# Fetch and Parse Webpage Data

### *Requests and BeautifulSoup*

---

## Author

[David J. Thomas](mailto:dave.a.base@gmail.com), [thePort.us](http://thePort.us)<br />
Instructor of Ancient History and Digital Humanities<br />
Department of History<br />
[University of South Florida](https://github.com/usf-portal)

---

## Historical Source:
Nearly 500 charters from Anglo-Saxon England, c. 600-900 and over 2,500 people who appear on them. Charters were elaborate documents containing grants of land, property, et.c. that always have a large number of very important witnesses which helped guaranteed its legitimacy. These charters, in aggregate, contain a wealth of information about reciprocity, relationships, and social display among medieval elites. In particular, each charter was signed by a list of witnesses. Between the texts of the charters and the names of the people on them, we can clean all kinds of useful information.

---

## Data Source:
Two databases. (1) The Anglo-Saxon Charters Database (ASC), the focus of our study. It contains the full text of hundreds of charters along with metadata. For this study, we will limit our purview to only these charters and only the individuals who appear in them. However, we need to round out our metadata on the charters and individuals. For that we will use (2) The Prosopography of Anglo-Saxon England Databases (PASE). Between these two we can get a significant amount of information on texts, people, and relationships.

---

## Packages Used

* Requests
    * [Main Documentation](https://python-requests.org)
    * [PyPi Package](https://pypi.org/project/requests/)
    * [GitHub Repo](https://github.com/psf/requests/)
* BeautifulSoup
    * [Main Documentation](https://www.crummy.com/software/BeautifulSoup/bs4/doc/)
    * [PyPi Package](https://pypi.org/project/beautifulsoup4/)

*To understand more about Requests, I highly recommend the following*... [1](https://www.w3schools.com/python/module_requests.asp) | [2](https://scotch.io/tutorials/getting-started-with-python-requests-get-requests) | [3](https://www.pythonforbeginners.com/requests/using-requests-in-python)

*To understand more about BeautifulSoup, I highly recommend the following*... [1](https://beautiful-soup-4.readthedocs.io/en/latest/) | [2](https://www.pythonforbeginners.com/beautifulsoup/beautifulsoup-4-python) | [3](https://www.datacamp.com/community/tutorials/scraping-reddit-python-scrapy)

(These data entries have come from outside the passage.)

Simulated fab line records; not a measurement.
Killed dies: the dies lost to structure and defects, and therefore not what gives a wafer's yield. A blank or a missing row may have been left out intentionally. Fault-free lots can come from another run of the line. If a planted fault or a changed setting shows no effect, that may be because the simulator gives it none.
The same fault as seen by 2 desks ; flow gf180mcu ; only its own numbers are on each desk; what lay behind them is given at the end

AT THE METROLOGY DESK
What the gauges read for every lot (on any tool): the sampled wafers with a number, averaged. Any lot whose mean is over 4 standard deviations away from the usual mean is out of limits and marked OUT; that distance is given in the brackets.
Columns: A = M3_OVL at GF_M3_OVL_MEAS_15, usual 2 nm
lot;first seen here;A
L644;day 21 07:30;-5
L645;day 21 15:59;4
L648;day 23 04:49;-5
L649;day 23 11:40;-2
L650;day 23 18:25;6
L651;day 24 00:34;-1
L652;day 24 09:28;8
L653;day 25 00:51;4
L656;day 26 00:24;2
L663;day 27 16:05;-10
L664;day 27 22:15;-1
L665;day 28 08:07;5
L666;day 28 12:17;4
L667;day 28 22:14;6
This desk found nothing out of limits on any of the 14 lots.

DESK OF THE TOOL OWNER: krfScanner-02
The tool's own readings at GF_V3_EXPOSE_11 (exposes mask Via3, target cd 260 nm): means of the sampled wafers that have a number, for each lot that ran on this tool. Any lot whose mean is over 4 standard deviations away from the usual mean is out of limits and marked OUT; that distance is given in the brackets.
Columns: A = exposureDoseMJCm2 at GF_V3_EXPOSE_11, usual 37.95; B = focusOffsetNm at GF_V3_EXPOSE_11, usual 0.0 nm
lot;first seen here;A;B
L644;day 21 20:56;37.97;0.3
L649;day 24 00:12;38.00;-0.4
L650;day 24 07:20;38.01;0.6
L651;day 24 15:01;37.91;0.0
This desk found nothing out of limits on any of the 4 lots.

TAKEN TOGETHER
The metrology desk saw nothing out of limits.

To FULLY understand everything, you probably need an intermediate Python skill. BUT, even if you have a beginners skill, you will be able to learn some useful tricks, work out larger strategies, and see the potential of Python for historical insight! If you want to learn how something is done, pay attention to the code documentation, or look up the official documentation on the package websites listed above, or at the tutorials I link inside the notebook. I hope this is useful to everyone from beginners to experts.

---

## 1 - Basic Example

Below shows the most basic usage in a script. First, a URL is sent to the `requests.get()` method, which sends back an HTML response object. That object contains many things, but part of it is the actual HTML that powers the webpage at the specified address. That data is stored in the `.text` property of the response object. This example simply fires off the request, gets the response object, stores the HTML, and then prints it to the screen.

---

In [None]:
# make sure to import the requests modules or it won't work
import requests

example_url = 'http://www.aschart.kcl.ac.uk/idc/idx_sawyerNo.html'

# sent request to specified url and get back a response object
example_response = requests.get(example_url)
# single out the HTML and store the HTML at the .text property of the response object
example_html = example_response.text

# print result to screen to test
print(example_html)

## 2 - Automating with a Function

In the last step we wrote a script that will get a single webpage. But you will want to get many pages. So, it is time to turn what we just did in the last step into a function, making it repeatable. Our function will get a URL and it will return the HTML from the page.

In [None]:
# always make sure to import needed packages
import requests


# time to define the function, remember to leave extra space above and below for good form.
def get_page_html(webpage_url):
    """Gets a url, sends a web request, then returns the HTML from the response object."""
    webpage_response = requests.get(webpage_url)
    webpage_html = webpage_response.text
    return webpage_html


# now let's test our function, let's set our example url again, call our function, then print the result
example_url = 'http://www.aschart.kcl.ac.uk/idc/idx_sawyerNo.html'
example_html = get_page_html(example_url)
print(example_html)

## 3 - Parsing HTML with BeautifulSoup

Okay, great. So we've figured out how to quickly get the raw HTML for any website in a handful of lines of code. But, how do you extract that data? The raw HTML is a giant chunk of string data, and you just want to get a little bit of it. Usually just some text between particular HTML tags (the things that look like this <>), or some other small bit of data. Fortunately, `beautifulsoup4` helps you burrow down through this mass of text and search it inside of Python. You can search for just certain tags, or all tags matching certain criteria. You can then extract all kinds of information from them. So, first, let's do the most basic set, as we did in step 1 above.

In [None]:
# YOU MUST HAVE RUN THE STEPS ABOVE FOR THIS TO WORK

from bs4 import BeautifulSoup

example_url = 'http://www.aschart.kcl.ac.uk/idc/idx_sawyerNo.html'
example_html = get_page_html(example_url)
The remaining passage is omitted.